Can we count a poll of 500 people as valid?
NZ First certainly won’t given the result, but that’s how many people were canvassed by Colmar Brunton in Northland.
Northland is a critical seat for NZ First because they’re floundering at two per cent in the polls thus far. And the weekend’s poll result showed Shane Jones likelihood of winning that seat, extremely slim.
He came in third at just 15 per cent support behind National and Labour candidates, which makes NZ First look highly unlikely to get back into parliament at this stage.
Everybody always says don’t write them off, but I feel like we can write them off now.
Others won’t, but I’m going to make a bold call and you can come back to me on it in September if I’m wrong.
I just don’t see Shane Jones taking that seat, despite all his promises, all his efforts, all his electioneering and bribes. Northlanders appear to be averse to bribery and sweet talk. But without winning this seat, the chances of seeing wily old Winston back at the Beehive are looking very slim.
Former MP Peter Dunne said on this station yesterday that it’s looking more likely the trend is going against NZ First and that six weeks is not much time to make up a lot of ground.
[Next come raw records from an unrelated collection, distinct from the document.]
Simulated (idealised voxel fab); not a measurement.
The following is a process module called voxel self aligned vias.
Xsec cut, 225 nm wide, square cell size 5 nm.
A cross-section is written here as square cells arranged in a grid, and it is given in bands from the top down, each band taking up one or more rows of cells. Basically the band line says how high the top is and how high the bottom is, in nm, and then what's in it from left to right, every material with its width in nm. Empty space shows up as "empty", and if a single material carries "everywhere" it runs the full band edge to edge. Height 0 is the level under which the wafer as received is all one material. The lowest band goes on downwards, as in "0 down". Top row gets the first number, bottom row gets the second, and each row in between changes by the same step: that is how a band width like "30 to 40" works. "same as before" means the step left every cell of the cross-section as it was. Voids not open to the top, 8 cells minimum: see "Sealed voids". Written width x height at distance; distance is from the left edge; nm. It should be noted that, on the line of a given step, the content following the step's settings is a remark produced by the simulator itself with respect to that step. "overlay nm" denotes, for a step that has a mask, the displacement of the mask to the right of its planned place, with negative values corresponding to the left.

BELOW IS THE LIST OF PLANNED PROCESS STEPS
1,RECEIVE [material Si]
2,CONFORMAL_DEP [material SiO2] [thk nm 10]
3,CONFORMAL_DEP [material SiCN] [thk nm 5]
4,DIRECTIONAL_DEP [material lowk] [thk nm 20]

Northlanders appear loyal to their National candidate, even the Labour candidate is doing better than Shane. And that’s the rub, he should be sitting at second place – but third – that’s a stretch. So the cards are not stacking well for the party.
Add to that Jacinda Ardern reiterating yesterday that Labour is not interested in doing deals.
So can Shane race up from third to first place in just six weeks? I’d say it’s not possible.
The big question then is, what happens to NZ First? Is this the end of them once and for all? And if Winston decides to pack up and go fishing, is the party able to survive without him?
After all, much like Jacinda is Labour, Winston is NZ First. And if NZ First goes, then where do their votes go? Do they trend back towards the right? Or do they move to the left?
But the concern right now for the party is perception. Perception equals reality, and if people think the party is tanking, how do they respond? Do they jump on board to try to save it? Or do they abandon what they perceive to be a sinking ship?
Because if bad polling and low numbers now cause more NZ First voters to abandon the party, then the news is only going to get worse for them. They’ll be hoping the opposite, of course, that they can consolidate and rally the troops in quickfire time and see a boost in support. In fact, they’ll be banking on it.
But despite most pundits not prepared to rule them out, I think at this point, we can.